Friday, July 19, 2013

My great great uncle was Trayvon Martin: A historical unsolved murder

The post below was inspired by both the Trayvon Martin case and a question posed on a genealogy group I am a part of. The prompt from the group is below

Someone asks you to help them find family info, you give them the basics (census records, etc), they share this with their family. You get threatened by a family member and are asked to stop searching.

What do you do????



While doing my own genealogical research a few years back, I found out about a murder that everyone of a certain generation knew about but would not discuss. When I tried to ask about it I was always hushed and told not to ask any more questions or share the story. One relative suddenly acted like my asking about the murder would bring violent reprisals on the family. Right after I first heard the story, the local newspaper in my great grandparents hometown ran a 100th anniversary issue that discussed whatever the front page news was for that day 100 years before. The family murder story suddenly became front-page news...again.

Unfortunately, the modern day reporter was able to gather as few facts about the case from the record and descendants of those involved as the original reporter. In other words practically nothing. It seems like since it was a white man killing a black boy, none of the white people in town would discuss the matter and the black witnesses were neither quoted nor named. In fact there was only relative of the victim who would even speak to the modern reporter about it. You know, that cousin who is so old she has long since stopped caring about what other people think. I of course went to her too in search of answers. That’s when I finally heard the whole story. When I started to share what I had learned with my cousins, my only living great aunt jumped up and hushed me. She said we can’t talk about that because the murderer's family will come after us. She looked terrified. I got a similar reaction from other relatives her age. But who was going to come after us? The murderer died back in the 50’s.

Maybe its na├»ve but I share the story anyway… it is below without names.

The story: My great grandmother had 9 siblings. Her second oldest brother and her third oldest brother were picking beans for a white farmer in a tiny town in east Alabama in 1905. The younger brother who was about 12 at the time had been maliciously picked on a few times by the white overseer's son who was about the same age. That day the boy was picking on the younger brother again and this time he couldn't take it any more.  The younger brother spit on the overseer's son. The son started punching the younger brother. That’s when the older brother grabbed the overseer's son, pulled him off his little brother and punched him. When the boy fell out and started crying and yelling the two brothers took off running home.

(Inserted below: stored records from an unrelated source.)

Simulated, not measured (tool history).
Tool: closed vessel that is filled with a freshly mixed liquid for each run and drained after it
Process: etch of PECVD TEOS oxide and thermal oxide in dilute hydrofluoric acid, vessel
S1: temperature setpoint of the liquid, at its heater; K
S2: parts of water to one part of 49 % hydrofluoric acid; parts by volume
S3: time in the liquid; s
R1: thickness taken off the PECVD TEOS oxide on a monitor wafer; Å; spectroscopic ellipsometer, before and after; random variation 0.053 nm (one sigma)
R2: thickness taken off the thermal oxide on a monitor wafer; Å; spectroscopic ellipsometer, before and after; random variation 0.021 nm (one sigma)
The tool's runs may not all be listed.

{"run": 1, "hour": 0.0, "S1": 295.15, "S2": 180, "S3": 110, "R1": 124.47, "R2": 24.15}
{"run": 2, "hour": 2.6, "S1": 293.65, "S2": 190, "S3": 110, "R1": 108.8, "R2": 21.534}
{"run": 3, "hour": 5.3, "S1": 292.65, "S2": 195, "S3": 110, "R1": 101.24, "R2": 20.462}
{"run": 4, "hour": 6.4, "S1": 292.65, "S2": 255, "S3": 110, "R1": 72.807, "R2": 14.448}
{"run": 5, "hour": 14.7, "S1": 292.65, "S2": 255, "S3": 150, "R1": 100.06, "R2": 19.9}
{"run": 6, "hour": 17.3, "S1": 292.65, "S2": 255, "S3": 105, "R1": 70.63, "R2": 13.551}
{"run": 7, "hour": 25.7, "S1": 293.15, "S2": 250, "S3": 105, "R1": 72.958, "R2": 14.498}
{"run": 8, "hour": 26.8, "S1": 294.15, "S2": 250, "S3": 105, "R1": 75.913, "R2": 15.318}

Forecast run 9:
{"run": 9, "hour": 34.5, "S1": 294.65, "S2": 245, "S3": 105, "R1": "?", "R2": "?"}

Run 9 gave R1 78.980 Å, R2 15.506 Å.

Once they got home and told their mother what happened, she told the older brother to jump on the family mule and find the boys' father who was working on another farm a few miles away. All of the boys' younger siblings gathered on the porch with their mother to watch him leave on the mule. Suddenly the overseer rides up on his horse and shoots the older brother right off the mule with his shotgun. Then the overseer rides off out of town. The boys' mother runs to her son and he dies in her arms. This was all over a fight between two kids.

The overseer was never prosecuted for murdering my great great uncle. He was killed in front of his family including 6 of his younger siblings. Many of their children seem to have absorbed the trauma of that event and continue to live in fear of speaking about the incident, including my great-aunt.
According to the 100th anniversary article, several other "negroes", who had been picking beans alongside the boys, were questioned by the police. Unfortunately, their testimony never made it to court because the murder was never put on trial.

The cousin who told the story was actually the daughter of the baby the mother was carrying at the time. I heard the trauma and her grief at watching her teenage son die was so great that she almost lost the baby. Some of the descendants of this branch of my family are still very distrustful of white people. It's sad but when you add up all of the many terrible things that happened to them their fear, anger and frustration are understandable. Being a 20-something northerner it took a lot of time, research and patience to understand why my cousins continue to react the way they do to this story, and to their white neighbors. When you spend your life being pushed around and afraid to fight back; when all the adults tell you to turn the other cheek or you'll be killed; when you have to live down the street from and occasionally interact with the man who killed your brother/uncle/child and his relatives... then maybe that fear is justifiable.

I tell the story because distance and time give me the power to do so. If this was 1913 instead of 2013 or if the overseer's grandson was known to be just as ruthless as his grandfather, I would not be saying a word.

I write this little story not only in memory of my great great uncle Joe but also in memory of Trayvon Martin. 


1 comment:

  1. How horrible. The stories do indeed pile up. Racial injustice has plagued this country from the beginning, among too many other injustices. Right now I'm reading "The Warmth of Other Suns," in which yet more stories pile up. I grew up in Jim Crow times, but I'm learning from Wilkerson's book how bad it was/is, all over again. Thank you for this very timely post.